Marta and Ilya Pinhasov (pictured above) are originally from Central Asia. The art of making dushpera (dumplings from the region served in chicken stock with lemon, herbs, chickpeas and dried sour cherries) from scratch requires input from the whole family. Photos: David Mane

Over the past four years, journalist and author Irris Makler, a former Sydney local now residing in Jerusalem, has been photographing and interviewing survivors as they prepare traditional family specialities with their sous chefs – the beloved grandchildren – by their sides.

The culmination of hours upon hours spent in kitchen after kitchen has come together in Makler’s latest book, Just Add Love: Holocaust Survivors Share Their Stories and Recipes, which will be launched at upcoming events in Sydney, Canberra and Melbourne.

This Sunday afternoon (March 31), a pre-launch event at the National Council of Jewish Women of Australia (NSW) will see Makler in conversation with leading Australian journalist Geraldine Doogue. 

In Makler’s book, there is a diverse collection of survivors’ recipes – matzah balls, challah, dumplings, labne, chocolate, walnut and sour cherry cake, babka and more.

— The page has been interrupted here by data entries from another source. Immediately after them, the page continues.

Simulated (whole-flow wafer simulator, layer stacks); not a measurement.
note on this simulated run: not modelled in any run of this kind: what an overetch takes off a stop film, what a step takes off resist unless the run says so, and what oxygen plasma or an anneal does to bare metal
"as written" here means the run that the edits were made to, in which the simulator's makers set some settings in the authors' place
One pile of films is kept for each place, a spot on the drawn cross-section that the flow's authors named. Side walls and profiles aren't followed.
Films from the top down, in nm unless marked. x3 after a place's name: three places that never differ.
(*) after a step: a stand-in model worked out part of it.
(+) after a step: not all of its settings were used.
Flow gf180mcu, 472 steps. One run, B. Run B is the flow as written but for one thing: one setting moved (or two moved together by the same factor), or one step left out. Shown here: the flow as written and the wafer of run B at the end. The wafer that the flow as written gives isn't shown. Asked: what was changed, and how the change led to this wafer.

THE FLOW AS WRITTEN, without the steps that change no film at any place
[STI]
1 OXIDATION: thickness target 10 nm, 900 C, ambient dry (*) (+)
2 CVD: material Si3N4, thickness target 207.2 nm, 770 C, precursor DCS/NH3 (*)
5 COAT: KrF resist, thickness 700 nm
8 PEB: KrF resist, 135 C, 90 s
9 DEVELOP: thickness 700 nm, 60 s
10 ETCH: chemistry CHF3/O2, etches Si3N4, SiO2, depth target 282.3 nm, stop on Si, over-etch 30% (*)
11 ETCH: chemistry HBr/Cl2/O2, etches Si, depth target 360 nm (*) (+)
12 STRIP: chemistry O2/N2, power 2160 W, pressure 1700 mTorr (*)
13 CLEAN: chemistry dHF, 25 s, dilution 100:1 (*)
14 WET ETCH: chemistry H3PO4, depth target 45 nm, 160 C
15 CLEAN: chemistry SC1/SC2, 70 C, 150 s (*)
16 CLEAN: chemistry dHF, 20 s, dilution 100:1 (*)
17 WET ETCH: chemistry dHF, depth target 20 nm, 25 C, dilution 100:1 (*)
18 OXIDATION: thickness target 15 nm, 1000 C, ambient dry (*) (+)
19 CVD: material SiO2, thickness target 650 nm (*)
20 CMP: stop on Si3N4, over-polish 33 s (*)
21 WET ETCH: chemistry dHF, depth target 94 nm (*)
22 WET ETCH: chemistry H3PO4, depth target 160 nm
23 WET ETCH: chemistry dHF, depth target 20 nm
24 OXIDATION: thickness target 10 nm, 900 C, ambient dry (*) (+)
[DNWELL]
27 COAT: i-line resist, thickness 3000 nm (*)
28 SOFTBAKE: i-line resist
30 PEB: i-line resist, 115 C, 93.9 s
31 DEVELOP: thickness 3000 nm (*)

One particular item – rich, dense and delicious honey cake – is especially close to Makler’s heart.

After her grandmother passed away, Makler began the difficult task of tracking down the recipe for her grandmother’s adored honey cake.

“I had a sensitivity to this subject because in my family, we didn’t write down my grandmother’s recipes,” explains Makler. “As part of my mourning for her, I would be baking, cooking and trying to recreate her honey cake.”

Additional inspiration for Makler’s project came from watching a close friend’s mother, Sydney Holocaust survivor Eva Grinston, prepare dishes from a worn cookbook, riddled with rich history, tragedy, love, tradition, and of course, flavoursome recipes harking back to her childhood days growing up in Bratislava, Slovakia.

Eva Grinston and her grandson Nicholas.

After enduring the horrors of Auschwitz and losing her mother, sister and aunt, Grinston returned home where she came across a dusty old cookbook belonging to her grandmother.

Reminding her of home when little else did, the book represents Grinston’s unbreakable connection to those she lost, offering a vehicle by which to keep their memory alive and continue family traditions.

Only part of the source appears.